"Without a winking smiley or other blatant display of humor, it is impossible to create a parody of Fundamentalism that SOMEONE won’t mistake for the real thing."
— Poe’s Law
His one credential is Beyond the Valley of the Dolls. That’s it. That’s his only accomplishment to credential himself as an "expert" in film. Otherwise, he’s just a wind-bag writing about what he thinks about movies. A hack. A failed screenwriter who gets paid to tell you what you should or shouldn’t like.
He’s an old white man who doesn’t get it anymore. And here’s more proof.
Ebert wrote an essay in his blog about Creationism. It caught everyone off guard. What the hell is Ebert doing writing about Creationism? Some suspected it was satire. I wasn’t so convinced. I’ve seen smart people say stupider things (myself included). My buddy Jared told me it was a joke. Problem was, I didn’t see the punchline. The text read straight. It was exactly what you’d expect from a Creationist. Some even suspected that his site had been hacked.
Well, as it turns out, Ebert now acknowledges that he wrote his essay to prove a point: that we’re all illiterate bums who don’t understand satire.
Satire?
Satire?
I’m not offended by Ebert’s intention. I’m laughing. I’m laughing because he has such a sad misunderstanding of the very words he uses. He invokes Jonathan Swift’s A Modest Proposal as an example. He says that we can no longer see the "invisible quotation marks." That we’ve moved beyond the age of existentialism into the age of irony.
The problem is, Roger Ebert is no Jonathan Swift. And, Roger, if you make the quotation marks invisible, you can’t expect anyone but yourself to see them.
Swift started with a reasonable problem and ended with a completely absurd solution. None of Swift’s contemporaries had made such a suggestion, therefore, Swift’s assertion that cannibalism was a real solution to a real problem came across as completely absurd.
The problem with Ebert’s assertion–that the world is 6,000 years old; Noah and his ark were real; etc.–is that otherwise reasonable, intelligent people are saying the exact same thing. There’s nothing absurd about an intelligent person making such statements.

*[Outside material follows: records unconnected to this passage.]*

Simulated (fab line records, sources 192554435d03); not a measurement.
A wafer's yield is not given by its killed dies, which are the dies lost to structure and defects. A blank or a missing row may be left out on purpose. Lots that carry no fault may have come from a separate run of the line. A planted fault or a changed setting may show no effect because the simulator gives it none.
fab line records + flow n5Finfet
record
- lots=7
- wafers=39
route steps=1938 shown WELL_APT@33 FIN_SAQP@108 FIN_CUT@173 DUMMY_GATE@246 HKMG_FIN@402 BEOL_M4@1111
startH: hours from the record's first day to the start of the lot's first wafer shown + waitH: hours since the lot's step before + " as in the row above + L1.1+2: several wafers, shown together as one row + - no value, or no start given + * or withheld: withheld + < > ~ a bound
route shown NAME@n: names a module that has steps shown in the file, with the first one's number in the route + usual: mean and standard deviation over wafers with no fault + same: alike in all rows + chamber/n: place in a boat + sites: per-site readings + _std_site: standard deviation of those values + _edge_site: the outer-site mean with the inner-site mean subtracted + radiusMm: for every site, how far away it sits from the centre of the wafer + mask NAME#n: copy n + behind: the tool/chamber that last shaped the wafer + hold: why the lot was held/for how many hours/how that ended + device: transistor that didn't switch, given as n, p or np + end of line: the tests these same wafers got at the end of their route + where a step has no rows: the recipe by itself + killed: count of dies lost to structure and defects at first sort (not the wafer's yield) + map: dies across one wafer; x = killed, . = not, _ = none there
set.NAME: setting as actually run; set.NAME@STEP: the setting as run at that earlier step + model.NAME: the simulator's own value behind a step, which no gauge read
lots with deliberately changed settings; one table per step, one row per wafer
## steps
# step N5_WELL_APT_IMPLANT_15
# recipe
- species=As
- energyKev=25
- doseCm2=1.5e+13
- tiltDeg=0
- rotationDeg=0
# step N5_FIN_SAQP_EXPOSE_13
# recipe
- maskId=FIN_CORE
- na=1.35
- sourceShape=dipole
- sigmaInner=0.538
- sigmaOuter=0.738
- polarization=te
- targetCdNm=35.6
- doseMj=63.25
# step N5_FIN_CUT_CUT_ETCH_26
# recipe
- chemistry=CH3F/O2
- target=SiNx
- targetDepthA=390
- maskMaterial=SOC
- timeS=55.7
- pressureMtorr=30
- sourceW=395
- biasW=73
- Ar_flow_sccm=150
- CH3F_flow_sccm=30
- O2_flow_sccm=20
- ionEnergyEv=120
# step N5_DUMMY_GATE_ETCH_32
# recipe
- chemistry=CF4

By his own standards, we should view Ben Stein’s Expelled as satire. We have a preconceived notion of who Ben Stien is. He had a game show. He hung out with Jimmy Kimmel. He was Farris Bueler’s economics teacher. He was an advisor to a President. Surely, he isn’t gullible enough to believe in Bronze Age myths, right? Right?
Sadly, our preconceived notions were dashed right quick. The response to Expelled was one of complete surprise. Most serious folks wondered if Stein had lost his mind. What happened? A reasonable, intelligent man putting stock in claims that not only have no evidence, but have negative evidence. What happened?
My response to Roger Ebert’s article was exactly the same. Why is a reasonable, intelligent human being (whom I disagree with on almost everything) suddenly believing in fairie tales?
I mean, I know he gave Fight Club a thumb’s down. I know he gave mediocre Disney movies consistent thumbs up (when Disney was singing his paycheck). I know he doesn’t get it anymore… but that’s no excuse to think the world once contained a talking snake with interest in sabotaging God’s plan.
But, hey, if it can happen to Ben Stein, it can happen to Roger Ebert.
The problem with Ebert’s plan was: it made sense. There was no sense of irony. There was no sense of satire. It made perfect sense in the context of the world around us. He was a reasonable person suggesting something completely unreasonable… but it was an unreasonable suggestion that millions of Americans are also making all across the country. Nobody in Ireland was suggesting cannibalism when Swift did. That’s why Swift is satire and Ebert is sad.